Dancers in the dark

danceThe liquor doesn’t stop flowing as two young women, aged 18-20, dance to the flicker of torches and the beat of drums.

In a farmhouse in Sagar district in north-central Madhya Pradesh (MP), 180 km from Bhopal, an all-male party is in progress: a boy has been born in the family.

Off to a side, guests take turns to have sex with two young women brought in for the party. After a few hours, the dancers and the sex workers swap places.

“The raee dancers were covered from head to toe in their traditional attire. Their dance was based on stories from the Ramayana, ” said a visitor at the party, who is organising one such occasion in October on his wife’s insistence. “It’s a status symbol,” he said.

Defenders claim it is a traditional dance form of the Bundelkhand region, but an investigation by Hindustan Times reveals that the raee dance form is increasingly becoming a cover for the trafficking in girls and young women of the Bedia caste. And this is a fate that is being meted out to several dance forms across India.

“The growing practice is to send girls at the age of five to six to experienced raee dancers in towns,” said Sarika Sinha, 32, regional manager of non-governmental organisation Action Aid in Bhopal. There are about 700 raee performers in Sagar district. They all come from the Bedia community and are demanding scheduled tribe status.

Girls in the villages are either too shy or scared to speak, except for those who have left the profession. “My parents were pushing me into the trade. I did go for raee twice, but was disgusted. They were more interested in my body than in the dance,” said Lakshmi, a young woman in her 20s. “So I ran away from my parents’ house, took shelter at my uncle’s place and married the driver of Champaben, who has been fighting for our cause.”

Champaben, 80, is a Gandhian who came to MP as part of Vinoba Bhave's Bhoodan (land donation) movement in the fifties and now her mission is stop the trafficking in girls in this manner. In September last year she organised a demonstration at India Gate in Delhi demanding a ban on raee dance.

Former MP Chief Minister Digvijay Singh introduced a scheme to offer livelihood to women traditionally employed as raee dancers. However, the scheme met with little success. “This (dance and prostitution) is forced on young girls by birth. It’s inhuman. We wanted to put a stop to their exploitation by bringing them into the mainstream. But the project failed," Singh said.

However, the dance does have its supporters. "They are not scantily dressed in biknis but are covered from head to toe. Raee performers have gone abroad. Their dance has been as appreciated as bharatnatyam,” said Gopal Bhargawa, panchayat and rural development minister, MP. “Our government does not favour a ban on the dance."

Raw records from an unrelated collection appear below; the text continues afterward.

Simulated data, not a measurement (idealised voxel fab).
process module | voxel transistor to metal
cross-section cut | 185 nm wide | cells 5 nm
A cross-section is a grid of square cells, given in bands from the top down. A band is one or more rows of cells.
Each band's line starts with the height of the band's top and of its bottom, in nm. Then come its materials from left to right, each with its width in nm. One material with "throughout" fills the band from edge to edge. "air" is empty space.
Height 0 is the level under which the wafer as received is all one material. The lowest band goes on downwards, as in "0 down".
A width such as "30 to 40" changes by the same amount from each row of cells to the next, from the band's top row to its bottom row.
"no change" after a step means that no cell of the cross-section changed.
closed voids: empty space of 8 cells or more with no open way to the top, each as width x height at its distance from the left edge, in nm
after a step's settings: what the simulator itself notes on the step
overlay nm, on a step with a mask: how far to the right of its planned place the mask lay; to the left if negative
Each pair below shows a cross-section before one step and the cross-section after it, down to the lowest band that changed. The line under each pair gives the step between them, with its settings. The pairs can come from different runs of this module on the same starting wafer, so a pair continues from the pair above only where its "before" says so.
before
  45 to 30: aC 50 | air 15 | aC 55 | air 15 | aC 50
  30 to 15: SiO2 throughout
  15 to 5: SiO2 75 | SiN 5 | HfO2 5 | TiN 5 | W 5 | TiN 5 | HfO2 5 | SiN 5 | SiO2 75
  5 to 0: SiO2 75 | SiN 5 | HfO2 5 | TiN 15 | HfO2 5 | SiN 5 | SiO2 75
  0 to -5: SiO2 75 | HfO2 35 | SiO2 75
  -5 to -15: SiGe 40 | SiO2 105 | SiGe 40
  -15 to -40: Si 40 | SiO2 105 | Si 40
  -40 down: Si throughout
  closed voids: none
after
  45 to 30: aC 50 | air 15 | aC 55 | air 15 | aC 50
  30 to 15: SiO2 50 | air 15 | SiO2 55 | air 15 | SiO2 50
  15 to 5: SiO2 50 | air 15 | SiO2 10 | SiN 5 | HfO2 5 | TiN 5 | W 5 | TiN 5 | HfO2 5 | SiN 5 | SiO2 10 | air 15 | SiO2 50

Vishnu Pathak, (65), former head of the audiovisual department and performing arts at Sagar University, says that the Indian Council for Cultural Relations should not encourage this dance form as people would not like to be associated with raee publicly. " People don’t encourage their daughters to learn raee as it’s not an accepted form of dance," he said.

The changing fortunes of raee dance appear to mirror the changing fortunes of Bundelkhand’s feudal lords. "Earlier they were treated as official mistresses of feudal lords. Later people with money continued the practice. Still there used to be some code of ethics.

The royalty/feudal lord used to take care of the children born out of their relationship,” said Raja Bundela, who is spearheading the movement for statehood for Bundelkhand, “But now the mafia has taken over the trade. They have no love for the dance form or the performer. They believe in their physical exploitation.”